To determine the effectiveness of the RED scheme, we examined the evolution of the rate constant as a function of molecular time, where at any given time, the estimate is based only on data from all ten independent WE simulations that were generated up to and including that time. The RED scheme yields faster convergence of the rate constant for the N′ → N switching process [Fig. 2(b)], requiring only the first 25% of the WE simulation data to reproduce the rate constant from standard simulations (50 2-µs simulations). This is almost 50% more efficient than the original scheme, which only began to converge after 75% of the simulation data had been collected and underestimated the rate constant by a factor of two (compared with that from standard simulations) due to the slow transient phase.

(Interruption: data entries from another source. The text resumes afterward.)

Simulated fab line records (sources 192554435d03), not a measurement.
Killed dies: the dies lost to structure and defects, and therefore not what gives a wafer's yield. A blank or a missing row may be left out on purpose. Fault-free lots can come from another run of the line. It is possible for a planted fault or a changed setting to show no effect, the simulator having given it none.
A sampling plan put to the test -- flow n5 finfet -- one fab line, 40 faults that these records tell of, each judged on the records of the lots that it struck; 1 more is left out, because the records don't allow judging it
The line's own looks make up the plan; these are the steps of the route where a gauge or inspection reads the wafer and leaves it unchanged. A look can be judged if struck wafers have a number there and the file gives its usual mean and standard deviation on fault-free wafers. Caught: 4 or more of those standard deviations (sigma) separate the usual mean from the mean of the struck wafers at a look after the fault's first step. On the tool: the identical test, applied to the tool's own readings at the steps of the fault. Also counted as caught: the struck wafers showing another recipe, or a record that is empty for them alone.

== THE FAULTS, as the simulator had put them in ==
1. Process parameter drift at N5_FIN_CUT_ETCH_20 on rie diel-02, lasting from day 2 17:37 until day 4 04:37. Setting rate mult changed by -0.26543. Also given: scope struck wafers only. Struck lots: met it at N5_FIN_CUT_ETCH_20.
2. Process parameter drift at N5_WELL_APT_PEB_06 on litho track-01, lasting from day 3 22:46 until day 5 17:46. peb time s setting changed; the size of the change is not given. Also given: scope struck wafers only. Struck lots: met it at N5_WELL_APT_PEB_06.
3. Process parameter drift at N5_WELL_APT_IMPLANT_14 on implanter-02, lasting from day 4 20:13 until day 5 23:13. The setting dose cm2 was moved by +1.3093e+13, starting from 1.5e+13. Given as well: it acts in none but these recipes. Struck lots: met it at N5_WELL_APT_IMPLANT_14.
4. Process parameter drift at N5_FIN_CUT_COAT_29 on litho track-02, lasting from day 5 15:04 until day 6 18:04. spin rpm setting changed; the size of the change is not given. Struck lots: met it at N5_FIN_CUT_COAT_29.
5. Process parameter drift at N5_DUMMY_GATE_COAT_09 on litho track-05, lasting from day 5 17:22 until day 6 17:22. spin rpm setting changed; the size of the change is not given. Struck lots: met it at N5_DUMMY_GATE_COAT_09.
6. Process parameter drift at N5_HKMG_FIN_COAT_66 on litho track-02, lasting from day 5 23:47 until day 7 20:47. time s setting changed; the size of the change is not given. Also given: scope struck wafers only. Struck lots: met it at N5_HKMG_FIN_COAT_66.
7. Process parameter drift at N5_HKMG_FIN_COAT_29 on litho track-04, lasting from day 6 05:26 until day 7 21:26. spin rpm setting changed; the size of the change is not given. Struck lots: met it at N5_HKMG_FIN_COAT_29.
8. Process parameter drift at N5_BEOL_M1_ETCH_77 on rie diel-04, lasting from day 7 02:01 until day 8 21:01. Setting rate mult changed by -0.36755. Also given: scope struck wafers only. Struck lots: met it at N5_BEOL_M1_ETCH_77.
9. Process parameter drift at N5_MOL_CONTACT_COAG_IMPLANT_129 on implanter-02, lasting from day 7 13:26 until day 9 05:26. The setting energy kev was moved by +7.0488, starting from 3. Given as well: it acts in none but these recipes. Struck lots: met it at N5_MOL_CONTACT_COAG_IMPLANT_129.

We determined the extent of simulation required for estimating rate constants by monitoring the position of the maximum in the distribution of event durations. If the position did not shift substantially—meaning that the most probable event duration reached a consistent value—we considered the simulation as being converged for the purpose of estimating rate constants using the RED scheme. Figures 2(b) and 2(c) show that the most probable event duration (as defined from 100% of the data collected) is captured within the initial 25% of a given WE simulation; furthermore, the cumulative probability distribution of event durations is well-resolved and not skewed toward short values, with low probability events occurring consistently throughout the course of the simulation.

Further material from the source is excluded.